Lessons from Lessing: the terrifying truth the 94-year-old radical author left us with
The writer and revolutionary heroine Doris Lessing is dead and that is really sad, although according to her own cosmology she will go back up to where custodian aliens are tending to the Earth and they will recycle her back into a new body and she will come back again.
She won a Nobel Prize but that’s not important. She wrote about women’s self-abolition, what it means to be defined as a woman, i.e. someone who can be productively fucked and who can be used as symbolic or actual currency between men (this is my polemical definition and not hers; I think Lessing believed in some kind of Real Woman, but in a complicated way). She wrote about a lot of things, but, here, to celebrate and commemorate and mourn this amazing and infuriating writer, let’s just talk about The Golden Notebook.
Lessing wrote other books than this fabulously complex and intimate 1962 novel, but it was her masterpiece. Maybe that’s unfair – it’s true that The Good Terrorist, for example, digs deeper into the theme of women’s subjugation in male supremacist political movements. And her Martha Quest quintet further fleshes out the quaint horrors of white society in colonized Africa. Her sci-fi epics channel the insanity of unliveable life on earth. But The Golden Notebook contains all that and more, the very concretisation of ‘the personal is political’ eight years before the publication of Carol Hanisch’s essay of that name (Hanisch, therein: “I’ve been forced to take off the rose-coloured glasses and face the awful truth about how grim my life really is as a woman.”)
I don’t want to take the risk of telling Lessing to rest in peace; I hope she comes back round, if souls really do that, to trouble this terrible world again, until we learn new forms of love.
The Golden Notebook is the story of a woman going mad from heterosexuality, who is writing a book about a woman going mad from heterosexuality, and meanwhile the Communist Party is collapsing because of Stalinism. To say it is both one of the most stringent critiques of the problem of straightness, and also one of the straightest books ever written, is to say the same thing. Lessing is the great feminist writer of the penetrative union of dick and pussy, imbuing it with mystical energy that amounts to a kind of vaginal camp, as in this much-quoted passage:
“The vaginal orgasm is a dissolving in a vague, dark generalized sensation like being swirled in a warm whirlpool. There are several different sorts of clitoral orgasms, and they are more powerful (that is a male word) than the vaginal orgasm. There can be a thousand thrills, sensations, etc., but there is only one real female orgasm and that is when a man, from the whole of his need and desire takes a woman and wants all her response. Everything else is a substitute and a fake, and the most inexperienced woman feels this instinctively.”

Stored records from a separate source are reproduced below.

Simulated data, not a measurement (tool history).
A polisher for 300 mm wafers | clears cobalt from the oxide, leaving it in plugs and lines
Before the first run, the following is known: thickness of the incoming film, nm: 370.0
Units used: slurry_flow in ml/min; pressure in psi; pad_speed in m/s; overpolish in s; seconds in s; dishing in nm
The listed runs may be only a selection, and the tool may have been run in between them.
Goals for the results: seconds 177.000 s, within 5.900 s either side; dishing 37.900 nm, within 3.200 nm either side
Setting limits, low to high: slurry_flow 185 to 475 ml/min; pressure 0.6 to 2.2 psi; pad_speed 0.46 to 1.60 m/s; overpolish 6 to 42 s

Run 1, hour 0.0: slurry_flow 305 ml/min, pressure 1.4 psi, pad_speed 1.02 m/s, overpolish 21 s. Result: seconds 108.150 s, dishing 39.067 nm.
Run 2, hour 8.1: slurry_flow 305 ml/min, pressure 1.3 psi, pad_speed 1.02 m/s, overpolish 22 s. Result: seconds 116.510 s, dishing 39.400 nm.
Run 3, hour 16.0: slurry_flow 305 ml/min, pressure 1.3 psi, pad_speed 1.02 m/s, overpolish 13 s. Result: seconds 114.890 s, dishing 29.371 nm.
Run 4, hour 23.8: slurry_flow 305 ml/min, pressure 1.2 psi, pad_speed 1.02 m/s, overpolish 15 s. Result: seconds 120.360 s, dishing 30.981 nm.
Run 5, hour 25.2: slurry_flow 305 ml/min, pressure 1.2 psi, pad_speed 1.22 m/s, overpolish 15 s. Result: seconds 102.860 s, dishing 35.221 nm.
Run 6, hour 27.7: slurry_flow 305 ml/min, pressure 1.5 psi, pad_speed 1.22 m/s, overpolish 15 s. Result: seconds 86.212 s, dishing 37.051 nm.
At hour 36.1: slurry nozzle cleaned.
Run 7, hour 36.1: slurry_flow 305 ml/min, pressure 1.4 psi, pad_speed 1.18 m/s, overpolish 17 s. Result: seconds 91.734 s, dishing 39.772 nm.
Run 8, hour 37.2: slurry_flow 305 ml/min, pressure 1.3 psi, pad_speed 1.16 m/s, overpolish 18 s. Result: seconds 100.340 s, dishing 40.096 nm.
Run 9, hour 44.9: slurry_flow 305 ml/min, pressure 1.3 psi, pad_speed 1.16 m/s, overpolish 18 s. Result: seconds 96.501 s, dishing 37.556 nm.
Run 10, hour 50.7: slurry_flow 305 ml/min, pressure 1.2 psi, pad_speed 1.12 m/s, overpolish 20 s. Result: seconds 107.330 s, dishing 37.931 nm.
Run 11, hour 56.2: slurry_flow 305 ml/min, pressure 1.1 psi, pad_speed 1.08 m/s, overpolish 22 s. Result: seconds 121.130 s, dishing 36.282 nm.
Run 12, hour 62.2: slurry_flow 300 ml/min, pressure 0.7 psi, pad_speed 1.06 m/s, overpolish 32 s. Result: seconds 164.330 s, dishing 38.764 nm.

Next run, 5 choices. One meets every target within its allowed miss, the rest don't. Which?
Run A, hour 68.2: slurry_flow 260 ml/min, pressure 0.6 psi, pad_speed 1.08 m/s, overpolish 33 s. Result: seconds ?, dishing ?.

Here is the problem that Lessing pursued with such dedication: how to desire a man, as a woman, without desiring your own subjugation. Despite the emphatic heteronormativity of the lines above, heterosexuality is not neutral here; it is extremely dangerous for everyone involved. The way Lessing writes the vaginal orgasm, it’s as if the vagina were “dissolving” the penis in the acid bath of its furious “generalized sensation”. At the same time as she puts dick on a pedestal, she disdains the phallic logic of the “powerful” orgasm. The “real female orgasm”, described here as basically lacking in any substantive physical content, could just as easily be not having an orgasm at all. For a start, it seems to originate in the man’s desire rather than the woman’s. The supposed heart of the heterosexual-industrial complex, the moment of penetration, is here a kind of cosmic obliteration, a turning-away.
Penetration is one of the primary vectors of male supremacy in its various forms – what and who can be penetrated and what and who can legitimately do the penetrating. The penis is a ubiquitous tool of war: the crypto-corporate assault on social reproduction in DRC; ‘corrective rapes’ of gay women in South Africa; systematic rape by cops of gay revolutionaries during US civil rights struggles. Lessing wants to decommission the dick-as-weapon, and she wants to make pleasure do the work of undoing. Her valorization of penetration is pretty close to radical feminist Andrea Dworkin’s problematization of it: “remarkably it is not the man who is considered possessed in intercourse, even though he (his penis) is buried inside another human being”. In the whirlpool of the vagina, who is being taken and who is taking and what is being taken from them are all confused.
In The Golden Notebook, in the disaster of straightness, you can do the following things: you can have an unhappy but interesting love affair; you can have a safe but miserable marriage; you can stay in the Communist Party or you can decide to leave it. Marriage and the Stalinist Communist Party of the 1950s occupy approximately the same position: they are hopeless fantasies of centralized control that have in fact devolved into nightmarish violence. You can either ignore the violence, pretend everything is still OK, and get married/stay in the CP; or you can leave the CP/remain a ‘free woman’ i.e. single and lonely, and thereby give up the only promise of true teleological happiness you have ever known. When Anna goes momentarily fully mad, just before the end of the book, it’s both because she can’t have a happy committed relationship with a guy, and because she can’t be in the Communist Party any more.
For Lessing, even if she doesn’t quite say so, the overcoming of domination needs us to abolish heterosexual exchange as well as capitalist exchange. Otherwise we will all continue to ‘be fucked’ in the current sense, which is to say that we will never find out, as Lessing tried to teach us in her erratic way, that orgasm can happen in whatever way you will it into being, that penetration doesn’t have to be a form of domination, that dicks don’t have to be weapons, that love between two persons could be something other than a slowly dug grave, and so on. Until that revolution happens, I don’t want to take the risk of telling Lessing to rest in peace; I hope she comes back round, if souls really do that, to trouble this terrible world again, until we learn new forms of love.